Britain’s Serious Fraud Office (SFO) is investigating the alleged use of chatrooms by forex traders in a conspiracy to rig exchange rates. An estimated $5.3 trillion in currencies changes hands daily.
The SFO, an independent government department that prosecutes fraud and corruption, announced the case on Monday.
"The Director of the Serious Fraud Office has today opened a criminal investigation into allegations of fraudulent conduct in the foreign exchange market," the regulator's statement said.
Every day at 4:00pm, the benchmark price is determined, or ‘fixed’, and is then used across businesses as the price set for foreign exchange trades, and is accepted as fair. Thus, the rate has a crucial role in the entire financial sector.
"The manipulation of the 'London 4pm Fix' doesn't just affect banks and traders, but the man in the street as well, as it is our pension and insurance funds that could be swindled out of millions of pounds by this,” Mark Taylor, the dean of Warwick Business School, told the Guardian. Taylor used to trade currencies at the Bank of England, before becoming a senior economist.

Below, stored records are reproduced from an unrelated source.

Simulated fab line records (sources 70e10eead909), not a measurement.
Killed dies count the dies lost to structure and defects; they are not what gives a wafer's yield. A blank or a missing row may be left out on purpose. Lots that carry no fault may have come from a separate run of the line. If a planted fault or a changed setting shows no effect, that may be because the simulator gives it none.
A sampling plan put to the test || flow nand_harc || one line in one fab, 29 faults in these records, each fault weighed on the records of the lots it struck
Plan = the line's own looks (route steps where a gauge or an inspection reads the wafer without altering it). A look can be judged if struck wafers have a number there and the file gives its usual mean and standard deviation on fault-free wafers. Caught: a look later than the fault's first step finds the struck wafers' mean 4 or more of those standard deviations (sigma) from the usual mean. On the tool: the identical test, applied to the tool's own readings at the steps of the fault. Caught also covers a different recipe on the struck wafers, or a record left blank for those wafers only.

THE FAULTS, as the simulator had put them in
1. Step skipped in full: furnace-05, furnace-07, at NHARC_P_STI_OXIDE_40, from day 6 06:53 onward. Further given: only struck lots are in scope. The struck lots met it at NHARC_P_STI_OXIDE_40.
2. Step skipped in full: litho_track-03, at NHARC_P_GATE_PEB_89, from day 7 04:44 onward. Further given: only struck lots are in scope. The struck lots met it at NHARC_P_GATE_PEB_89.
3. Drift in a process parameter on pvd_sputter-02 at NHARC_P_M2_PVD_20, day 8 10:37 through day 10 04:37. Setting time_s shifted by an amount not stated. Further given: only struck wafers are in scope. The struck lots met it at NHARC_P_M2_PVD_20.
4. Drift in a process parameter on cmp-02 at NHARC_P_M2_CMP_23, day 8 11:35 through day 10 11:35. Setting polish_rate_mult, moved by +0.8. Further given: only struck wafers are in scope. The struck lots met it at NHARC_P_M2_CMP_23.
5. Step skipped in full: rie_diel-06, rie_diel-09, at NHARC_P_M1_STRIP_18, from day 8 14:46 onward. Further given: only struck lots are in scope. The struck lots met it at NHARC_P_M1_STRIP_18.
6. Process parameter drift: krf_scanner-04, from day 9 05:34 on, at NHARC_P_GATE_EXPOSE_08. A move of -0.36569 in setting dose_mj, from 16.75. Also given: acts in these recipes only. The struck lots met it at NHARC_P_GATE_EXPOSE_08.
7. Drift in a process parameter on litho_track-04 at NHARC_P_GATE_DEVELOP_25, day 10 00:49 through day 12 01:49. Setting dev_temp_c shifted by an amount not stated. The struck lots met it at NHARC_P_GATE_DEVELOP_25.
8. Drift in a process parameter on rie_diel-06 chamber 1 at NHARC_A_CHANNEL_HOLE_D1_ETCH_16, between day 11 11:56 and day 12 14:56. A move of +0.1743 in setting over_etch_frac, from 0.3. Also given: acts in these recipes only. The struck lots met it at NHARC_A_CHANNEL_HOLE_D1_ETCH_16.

"If some of the big players in the market got together and put through some very large trades - billions of dollars each - then that could affect the market, so they can charge their clients a higher rate before covering it a few minutes later to make a healthy profit. You only have to move the market a small amount for a short period, and that could be worth millions of dollars for the banks,” Taylor said.
Mark Carney, the governor of the Bank of England, has warned that rigging of currency trades is potentially more serious than the notorious Libor scandal, which involved bankers fixing short-term interbank interest rates. In the end, banks were given more than $6 billion in fines.
The probe is on the heels of a larger world-wide investigation into benchmark manipulation in the largely unregulated foreign exchange market. Regulators in 15 countries have opened currency market rigging cases, the Guardian reports. Already dozens of individuals have been fired for manipulating currency trades.
Germany’s biggest bank, Deutsche Bank, has already dismissed currency traders over alleged wrongdoing.
The Swiss regulator has opened an investigation against Barclays,
JPMorgan, Citigroup, the Royal Bank of Scotland, as well as Swiss
banks UBS, Credit Suisse, Julius Baer and Zurcher Kantonalbank
Suspicions of exchange rate manipulation first surfaced in 2011 when UK authorities started to closely monitor currency transactions after a tip off.